Sweet Chestnut - Castanea sativa
Uses Sweet chestnut is a durable timber, and fairly easy to split and is therefore used extensively for poles and cleft fencing. Because it is very similar in appearance to oak, although without the silver figure, it has also been used as an alternative to oak for structural work and panelling. It can be used for both furniture and turnery.
Sweet Chestnut in Scotland The oldest tree of any kind with a known planting date is a sweet chestnut growing near Strathpeffer, Easter Ross. It was planted in 1550 at Castle Leod, the seat of the Earls of Cromartie. Chestnut can be found in fairly big sections—lengths up to 4 metres, with widths of up to 450mm, but it isn't widely available. It grows up to 35 metres with a diameter of 1.5 metres. Stocks of Scottish sweet chestnut are low and variable, as it generally requires warmer summers to produce viable seed, and it's less common here than the horse chestnut.
Strength & Structure
Grain Generally straight grained but can be spiral in older trees.
Strength The timber has low bending strength—it's not good for bending, although it also has low stiffness—and low resistance to shock. Chestnut is similar in crushing strength to European beech.
Density Sweet chestnut has a density of around 560kg per cubic metre.
Structure The timber has a similar structure to oak—it's ring porous, with distinct growth rings, demarcated by pore ring of large early wood vessels. Late wood vessels are small and the parenchyma are indistinct and diffuse. Unlike oak, whose broad rays account for the silver figure on quarter sawn planks, chestnut has fine rays that are not particularly obvious.
Durability & Drying Durable, occasionally damaged by pin hole borers; sapwood susceptible to lyctus and common furniture beetle. Sapwood and heartwood can be attacked by death watch beetle. Seasons slowly, liable to collapse and honeycombing.

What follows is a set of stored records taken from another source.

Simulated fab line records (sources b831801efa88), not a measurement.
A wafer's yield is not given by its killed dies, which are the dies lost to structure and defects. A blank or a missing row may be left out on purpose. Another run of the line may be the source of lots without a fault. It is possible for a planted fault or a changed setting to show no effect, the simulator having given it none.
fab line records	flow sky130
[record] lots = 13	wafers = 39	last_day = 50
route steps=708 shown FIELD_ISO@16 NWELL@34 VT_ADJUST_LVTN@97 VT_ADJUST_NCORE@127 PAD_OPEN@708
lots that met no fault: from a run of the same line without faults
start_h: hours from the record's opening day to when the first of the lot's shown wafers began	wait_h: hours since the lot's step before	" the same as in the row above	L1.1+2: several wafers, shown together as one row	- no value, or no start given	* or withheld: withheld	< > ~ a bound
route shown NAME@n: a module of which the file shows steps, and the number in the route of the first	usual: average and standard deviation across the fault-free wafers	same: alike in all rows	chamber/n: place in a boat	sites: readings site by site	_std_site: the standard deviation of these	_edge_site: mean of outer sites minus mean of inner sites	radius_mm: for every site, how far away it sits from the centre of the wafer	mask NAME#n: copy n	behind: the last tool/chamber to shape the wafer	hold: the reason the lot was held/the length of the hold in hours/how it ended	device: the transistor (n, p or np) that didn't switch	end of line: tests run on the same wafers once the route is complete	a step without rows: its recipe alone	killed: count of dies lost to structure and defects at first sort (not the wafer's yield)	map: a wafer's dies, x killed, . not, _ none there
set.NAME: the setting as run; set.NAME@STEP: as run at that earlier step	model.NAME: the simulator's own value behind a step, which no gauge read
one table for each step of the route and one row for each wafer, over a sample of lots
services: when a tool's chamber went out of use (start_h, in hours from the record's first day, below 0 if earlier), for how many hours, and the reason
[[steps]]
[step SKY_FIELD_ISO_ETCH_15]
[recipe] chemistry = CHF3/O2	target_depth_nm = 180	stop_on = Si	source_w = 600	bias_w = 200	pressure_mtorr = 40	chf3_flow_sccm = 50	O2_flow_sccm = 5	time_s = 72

Colour and Figure Cream to yellowish brown, resembling oak, with pale sapwood. The contrast between early and late wood growth in the annual rings account for sweet chestnut's appearance. It has no other obvious and consistent distinguishing marks.
Working Properties In most respects, chestnut is easy to work and has only a slight blunting effect on tools. It saws, machines, nails and glues satisfactorily. Chestnut also takes all finishing treatments satisfactorily.
Sweet Chestnut—The Tree
Looks and Leaves Chestnut is a large broad crowned tree with fissured grey brown bark that in older trees often has fissures running spirally down the trunk. Its twigs are olive brown, and its buds in winter are 4-5mm long, plump and blunt. Chestnut has oblong, eliptical leaves that are between 10 and 25cm long, with a long-pointed tip, large regular sharply pointed marginal teeth, and a short leaf stalk. The leaves are hairless. The flowers are quite different from the spectacular flowers of the horse chestnut. Both male and female flowers are borne on the same tree. The male flowers are long and golden, obliquely erect and open in July. The female flowers are small green rosettes found at the base of unopen male flowers; the latter often open later and have a different aspect to earlier males.
Habitat Sweet chestnut is uncommon in Scotland, as it prefers the warmer climate of southern England or continental Europe. It is found in rich, damp soils in sheltered places and is almost entirely from planted stock. It is quite shade tolerant and grows well as coppice understorey, although this type of woodland is rare in Scotland.
Ecological Value The flowers provide an important source of nectar an pollen to bees and other insects, and red squirrels and jays eat the nuts. The leaves and nuts are fed on by many moth caterpillars.